A parallel plate capacitor has a capacitance $$C = 200$$ pF. It is connected to $$230$$ V ac supply with an angular frequency $$300$$ rad s$$^{-1}$$. The rms value of conduction current in the circuit and displacement current in the capacitor respectively are :

The problem asks to find the rms values of conduction and displacement currents for a capacitor connected to an AC supply.

For a pure capacitor in an AC circuit, the rms conduction current is given by $$I_{\text{rms}} = \omega C V_{\text{rms}}$$.

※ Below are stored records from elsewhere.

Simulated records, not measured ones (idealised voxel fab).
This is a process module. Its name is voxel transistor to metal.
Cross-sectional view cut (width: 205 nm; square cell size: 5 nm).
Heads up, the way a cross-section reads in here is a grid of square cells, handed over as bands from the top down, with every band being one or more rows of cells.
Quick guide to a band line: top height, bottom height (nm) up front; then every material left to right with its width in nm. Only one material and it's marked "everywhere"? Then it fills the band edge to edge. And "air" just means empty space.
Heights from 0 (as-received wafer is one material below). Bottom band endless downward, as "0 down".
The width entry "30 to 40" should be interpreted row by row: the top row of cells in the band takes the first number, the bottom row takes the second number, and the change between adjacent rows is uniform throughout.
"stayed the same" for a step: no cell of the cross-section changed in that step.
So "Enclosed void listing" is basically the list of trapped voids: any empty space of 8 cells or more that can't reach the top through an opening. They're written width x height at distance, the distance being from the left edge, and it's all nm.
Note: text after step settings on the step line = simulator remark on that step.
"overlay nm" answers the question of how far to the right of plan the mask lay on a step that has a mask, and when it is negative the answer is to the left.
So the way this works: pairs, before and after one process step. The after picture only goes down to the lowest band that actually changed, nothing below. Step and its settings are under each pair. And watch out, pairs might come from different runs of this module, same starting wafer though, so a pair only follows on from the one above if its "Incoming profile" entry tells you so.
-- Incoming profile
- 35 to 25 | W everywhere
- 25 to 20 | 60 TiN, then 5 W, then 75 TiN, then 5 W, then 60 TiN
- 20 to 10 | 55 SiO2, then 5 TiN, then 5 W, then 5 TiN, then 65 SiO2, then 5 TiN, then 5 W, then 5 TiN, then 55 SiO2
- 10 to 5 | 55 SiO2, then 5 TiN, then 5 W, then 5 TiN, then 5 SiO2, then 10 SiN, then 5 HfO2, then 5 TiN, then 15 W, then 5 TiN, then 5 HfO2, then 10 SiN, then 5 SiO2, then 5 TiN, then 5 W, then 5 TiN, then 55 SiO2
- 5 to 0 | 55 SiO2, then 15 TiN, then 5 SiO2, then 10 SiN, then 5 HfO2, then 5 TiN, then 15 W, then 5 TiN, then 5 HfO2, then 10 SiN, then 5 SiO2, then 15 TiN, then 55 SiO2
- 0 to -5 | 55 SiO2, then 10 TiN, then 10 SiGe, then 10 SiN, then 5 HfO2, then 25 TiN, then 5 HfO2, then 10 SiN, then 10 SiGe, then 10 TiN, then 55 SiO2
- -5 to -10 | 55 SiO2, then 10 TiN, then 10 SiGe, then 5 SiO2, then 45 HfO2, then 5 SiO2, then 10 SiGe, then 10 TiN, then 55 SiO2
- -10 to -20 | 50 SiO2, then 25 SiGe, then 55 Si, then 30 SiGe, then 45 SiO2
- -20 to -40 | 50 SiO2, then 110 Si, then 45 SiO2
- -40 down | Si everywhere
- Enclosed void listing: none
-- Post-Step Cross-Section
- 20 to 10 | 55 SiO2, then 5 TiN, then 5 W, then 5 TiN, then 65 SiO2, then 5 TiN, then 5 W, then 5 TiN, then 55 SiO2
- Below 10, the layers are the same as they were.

Substituting the values $$\omega = 300$$ rad/s, $$C = 200\text{ pF} = 200\times10^{-12}\text{ F}$$, and $$V_{\text{rms}} = 230$$ V into this expression yields

$$I_{\text{rms}} = 300 \times 200 \times 10^{-12} \times 230$$

$$ = 300 \times 200 \times 230 \times 10^{-12} = 13{,}800{,}000 \times 10^{-12} = 13.8 \times 10^{-6}\text{ A} = 13.8\ \mu\text{A}$$

According to Maxwell's equations, the displacement current in a capacitor equals the conduction current in the external circuit because the changing electric field between the plates creates a displacement current $$I_d = \epsilon_0 \frac{d\Phi_E}{dt}$$ that exactly matches the conduction current, ensuring continuity of current in the circuit.

Therefore, the rms displacement current in the capacitor is also $$13.8\ \mu\text{A}$$.

The correct answer is Option D: 13.8 $$\mu$$A and 13.8 $$\mu$$A.